This is expected because, like we covered earlier, running the binary needs to match your CPU architecture.
More complex Dockerfile
In almost any real-world Dockerfile
we need more complex things, like RUN
instruction.
This is an instruction which at build-time runs binaries.
This example asks Alpine’s package manager to install curl
:
FROM --platform=linux/arm/v7 alpine
CMD ["/myapp"]
ADD myapp-arm /myapp
RUN apk add curl
We only added the RUN ...
, and now building the image fails:
$ docker build -t joonas/myapp-arm .
...
Step 4/4 : RUN apk add curl
---> Running in b31128b76d15
standard_init_linux.go:211: exec user process caused "exec format error"

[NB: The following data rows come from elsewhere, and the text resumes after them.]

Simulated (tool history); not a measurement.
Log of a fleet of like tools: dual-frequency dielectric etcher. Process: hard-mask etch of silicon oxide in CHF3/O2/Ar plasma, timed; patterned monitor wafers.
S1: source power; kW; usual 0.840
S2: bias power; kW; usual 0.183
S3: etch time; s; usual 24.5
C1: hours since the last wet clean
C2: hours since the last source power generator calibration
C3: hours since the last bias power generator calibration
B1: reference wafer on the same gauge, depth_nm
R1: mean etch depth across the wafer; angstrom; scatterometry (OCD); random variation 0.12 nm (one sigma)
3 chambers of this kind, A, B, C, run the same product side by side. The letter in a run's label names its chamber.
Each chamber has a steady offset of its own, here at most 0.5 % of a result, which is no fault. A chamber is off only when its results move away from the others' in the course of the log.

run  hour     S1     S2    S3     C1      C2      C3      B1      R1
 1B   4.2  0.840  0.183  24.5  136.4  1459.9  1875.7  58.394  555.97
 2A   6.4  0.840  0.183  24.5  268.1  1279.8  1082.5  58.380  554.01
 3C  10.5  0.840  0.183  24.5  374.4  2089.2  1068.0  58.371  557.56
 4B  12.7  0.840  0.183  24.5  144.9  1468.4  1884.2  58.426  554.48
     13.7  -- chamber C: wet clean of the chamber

The command '/bin/sh -c apk add curl' returned a non-zero code: 1
This doesn’t work, because like our-built binary, also other binaries inside Alpine’s arm
image, are of foreign architecture.
The road to solution
Two paths:
- Build each arch image on a different, its native, CPU
- Use tricks to cross-build on
amd64
Most of us can’t afford (or don’t want) to set up a multi-arch cluster of Docker build servers, so what tricks we have at our disposal to cross-build on our existing architecture?
You may have heard of virtual machines. Virtual machines are a subcategory of emulators that choose to emulate the entire computer.
A popular solution for quite some time has been to use QEMU’s user space emulation to not emulate entire computer, but to only emulate foreign architecture processor on a Linux process level:
It’s basically a virtualized processor, but inside a single (user-space) process. It doesn’t have to virtualize full PC hardware - only the CPU and for only a “small distance” so that it can interact with things outside the process via traditional interfaces like kernel syscalls.
This is the basic premise of it. There have been variations to this basic approach, in increasing convenience order:
- Add boilerplate to
Dockerfile
to enable shell-shim (to redirect shell-based process invocations to QEMU) and add QEMU inside your image (this doesn’t require config to host kernel)- For example usage see this balena.io link
- Self-installed QEMU & configured
binfmt_misc
- For example usage see this balena.io link (same link as above)
- Docker’s buildx
- Wraps the option 2 (= QEMU +
binfmt_misc
) with automation, but also does a bunch more
- Wraps the option 2 (= QEMU +
binfmt_misc
is Linux kernel’s interface for communicating to kernel: “if you see an unsupported
binary type that looks like X => use interpreter Y to indirectly execute it”.
In this case we’ll use binfmt_misc
to pipe foreign architecture binaries via QEMU. You
can read more about binfmt_misc
specifically in
JessFraz’s blog post.
Solution
I don’t like the idea of putting any boilerplate in the Dockerfile
, so IMO using
binfmt_misc
is cleanest. Approaches 2 and 3 are both fine, but I ended up with buildx
for somewhat unrelated reasons - more on this later.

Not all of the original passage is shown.